AIKENS v. MAASS, 122 Or. App. 321 (1993)


858 P.2d 148

TIMOTHY LAMAR AIKENS, Respondent, v. Manfred (Fred) MAASS, Superintendent, Oregon State Penitentiary, Appellant.

90C-11868; CA A72377Oregon Court of Appeals.
Argued and submitted September 11, 1992, affirmed August 18, reconsideration denied December 1, 1993, petition for review denied February 1, 1994 (318 Or. 350)

Appeal from Circuit Court, Marion County.

Albin W. Norblad, III, Judge.

Janet A. Metcalf, Assistant Attorney General, Salem, argued the cause for appellant. With her on the brief were Charles S. Crookham, Attorney General, and Virginia L. Linder, Solicitor General, Salem.

David B. Kuhns, Salem, argued the cause and filed the brief for respondent.

Page 322

Before Richardson, Chief Judge, and Deits and Durham, Judges.

DEITS, J.

Affirmed.

Page 323

DEITS, J.

The state appeals an order granting petitioner’s petition for post-conviction relief. The post-conviction court granted relief based on petitioner’s trial counsel’s failure to take exception to jury instructions that petitioner contends were “acquittal-first” instructions. We affirm.

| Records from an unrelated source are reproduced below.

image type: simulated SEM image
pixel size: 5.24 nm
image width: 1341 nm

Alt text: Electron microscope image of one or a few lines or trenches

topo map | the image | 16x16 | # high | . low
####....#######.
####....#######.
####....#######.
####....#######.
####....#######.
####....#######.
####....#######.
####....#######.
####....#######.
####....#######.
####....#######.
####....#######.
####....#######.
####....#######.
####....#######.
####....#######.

Petitioner was convicted of three counts of aggravated murder, ORS 163.095, first degree arson, ORS 164.325, and abuse of corpse. ORS 166.085. An appeal was taken, and his convictions were affirmed from the bench. State v. Aikens, 101 Or. App. 120, 790 P.2d 1217, rev den 310 Or. 121 (1990). Petitioner’s convictions stem from his participation in the murder of Candice Straub in 1987. The facts of the underlying case are set out in the decision in the co-defendant’s case State v. Montez, 309 Or. 564, 789 P.2d 1352 (1990). After his unsuccessful direct appeals, petitioner brought a post-conviction challenge raising a number of claims about the adequacy of his representation by counsel at trial and on appeal. The post-conviction court granted petitioner a new trial on his aggravated murder convictions, because petitioner’s trial counsel failed to object to “acquittal-first” jury instructions.[1] The state appeals.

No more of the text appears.